BIOGRAPHY
Dr. Daniel Susskind is a leading thinker exploring the impact of technology, particularly artificial intelligence, on work and society.
He is a Fellow in Economics at Balliol College, Oxford University, where he teaches and researches on the consequences of technology for earnings and employment.
He is the co-author of the best-selling book, The Future of the Professions: How Technology Will Transform the Work of Human Experts (2015). Here, he predicted the decline of today’s professions and describes the people and systems that will replace them. In an Internet society, we will neither need nor want doctors, teachers, accountants, architects, the clergy, consultants, lawyers, and many others, to work as they did in the 20th century.
In Daniel’s latest book, A World Without Work (2020), he argues that developments in technology have made the threat of mass unemployment real. But this does not have to be bad news. He shows that we can meet the challenges of making sure that everyone has enough to live on and that prosperity is distributed fairly – and that we can find meaning in a world where work is no longer the centre of our lives.

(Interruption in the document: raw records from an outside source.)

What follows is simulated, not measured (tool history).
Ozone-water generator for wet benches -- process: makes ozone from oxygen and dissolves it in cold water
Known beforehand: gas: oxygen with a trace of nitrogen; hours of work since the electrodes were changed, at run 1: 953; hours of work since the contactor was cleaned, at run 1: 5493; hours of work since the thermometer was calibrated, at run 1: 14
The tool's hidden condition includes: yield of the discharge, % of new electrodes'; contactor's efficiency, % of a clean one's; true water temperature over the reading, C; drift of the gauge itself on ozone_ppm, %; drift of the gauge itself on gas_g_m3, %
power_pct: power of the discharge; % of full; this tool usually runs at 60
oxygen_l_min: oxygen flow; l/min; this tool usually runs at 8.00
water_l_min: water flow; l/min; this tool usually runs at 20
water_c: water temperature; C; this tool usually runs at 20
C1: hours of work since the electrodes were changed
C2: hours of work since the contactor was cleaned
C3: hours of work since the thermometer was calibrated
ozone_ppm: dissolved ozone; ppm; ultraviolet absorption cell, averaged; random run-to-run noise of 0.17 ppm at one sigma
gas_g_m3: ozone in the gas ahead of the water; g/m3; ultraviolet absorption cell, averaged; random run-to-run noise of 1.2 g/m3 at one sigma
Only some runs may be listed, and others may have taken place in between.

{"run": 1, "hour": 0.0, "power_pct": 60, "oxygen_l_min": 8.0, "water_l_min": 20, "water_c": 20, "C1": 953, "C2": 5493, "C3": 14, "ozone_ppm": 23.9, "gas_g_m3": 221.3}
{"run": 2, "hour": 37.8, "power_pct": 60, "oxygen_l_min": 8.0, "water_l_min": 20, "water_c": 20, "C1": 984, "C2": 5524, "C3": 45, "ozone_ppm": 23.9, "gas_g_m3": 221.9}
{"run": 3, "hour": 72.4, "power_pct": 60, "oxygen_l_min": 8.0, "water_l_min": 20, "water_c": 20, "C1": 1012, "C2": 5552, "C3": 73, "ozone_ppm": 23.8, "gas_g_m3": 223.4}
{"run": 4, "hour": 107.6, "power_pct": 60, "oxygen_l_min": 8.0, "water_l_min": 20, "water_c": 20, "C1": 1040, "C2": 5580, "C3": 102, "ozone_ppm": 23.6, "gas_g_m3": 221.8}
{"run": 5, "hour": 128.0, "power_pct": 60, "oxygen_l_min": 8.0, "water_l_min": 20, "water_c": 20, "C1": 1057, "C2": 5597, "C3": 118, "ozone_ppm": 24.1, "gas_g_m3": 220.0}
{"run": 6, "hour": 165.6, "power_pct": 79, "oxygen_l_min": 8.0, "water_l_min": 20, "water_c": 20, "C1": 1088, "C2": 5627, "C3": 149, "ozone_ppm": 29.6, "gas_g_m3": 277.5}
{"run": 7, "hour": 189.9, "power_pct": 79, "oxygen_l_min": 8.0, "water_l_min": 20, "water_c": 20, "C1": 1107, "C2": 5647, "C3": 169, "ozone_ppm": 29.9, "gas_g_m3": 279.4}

Before joining Oxford, Daniel Susskind worked in the British Government – as a policy adviser in the Prime Minister’s Strategy Unit, as a policy analyst in the Policy Unit in 10 Downing Street, and as a senior policy adviser in the Cabinet Office.
For more information on Daniel Susskind contact VBQ Speakers founding agent Leo von Bülow-Quirk.
DANIEL SUSSKIND: SPEAKER
Daniel Susskind’s TED Talk on the future of work has been viewed over 1.4 million times. In this talk, he eloquently explains how the world will distribute wealth when there is less or no work.
Daniel argues that new technologies will not simply augment the work currently done by professionals; it will displace them by doing the same work more productively and efficiently.
The positive side is that this will make the economic pie grow. The down side is that our traditional model for dividing up that pie – the work we do – will no longer be applicable because old and new tasks will be increasingly done by machines.
With remarkable intellectual clarity, Daniel Susskind brings together his academic and policy-making experience to explain how we should navigate such a future.